The construction of the north Longboat Key bridge in the late 1950s ended its isolation and also brought opportunity. Frank began transforming the beach cottage into the Land’s End marina and restaurant, which opened in 1958. For several years, it was a lively hub for boaters, fishermen and families, with teens gathering on weekends for late-night dance parties. 

Land’s End in the 1960s and today.
Images courtesy of Michael Saunders

The island transformed into a desirable address over the ensuing decades. Longboat Key is all but built out, Saunders says, but the community has retained its distinctive character.

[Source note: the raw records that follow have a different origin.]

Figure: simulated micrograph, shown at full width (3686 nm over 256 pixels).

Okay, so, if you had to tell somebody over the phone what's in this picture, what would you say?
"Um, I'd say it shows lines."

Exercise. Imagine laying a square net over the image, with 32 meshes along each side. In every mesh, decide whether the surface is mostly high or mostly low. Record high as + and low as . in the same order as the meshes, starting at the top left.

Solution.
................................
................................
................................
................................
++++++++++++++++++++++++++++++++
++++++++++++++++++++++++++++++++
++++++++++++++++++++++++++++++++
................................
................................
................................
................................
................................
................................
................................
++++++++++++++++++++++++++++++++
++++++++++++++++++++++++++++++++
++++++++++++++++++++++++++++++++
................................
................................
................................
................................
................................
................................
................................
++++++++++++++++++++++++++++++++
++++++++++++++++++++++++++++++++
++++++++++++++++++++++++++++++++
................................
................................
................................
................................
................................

Hurricanes Helene and Milton didn’t do Longboat Key any favors. The storms flooded historic structures on the north end — some of which will be torn down — toppled majestic trees, and generally caused a big mess. No casualties were reported, though, and town officials were pleasantly surprised that the island didn’t suffer as much damage as expected. 

“Compared to our neighbor barrier islands — where mattresses line the streets, Longboat Key is a world of difference,” said Michael Drake, the president of the Longboat Key Historical Society, said in November.

Resilience has always been a Longboat Key trait. 

“All the things that make Longboat Key such a wonderful place, no storm could ever change,” Saunders says.

So, as Longboat Key looks toward its 70th anniversary in November, we reflect on how this place evolved to become so special.


Longboat's legacy: A journey through time

500 B.C.

The native Timucuan, Tocobaga and Calusa tribes inhabited Longboat Key. Their primary mode of transportation was long canoes. According to Michael Drake, president of the Longboat Key Historical Society, the island got its name from those crafts.


1539

Spanish explorer Hernando DeSoto is thought to have visited Longboat Key. His scout, Juan de Añasco, was likely the first European to explore the island. He paddled a “longboat” around Sarasota Bay, the Manatee River and elsewhere in the region. 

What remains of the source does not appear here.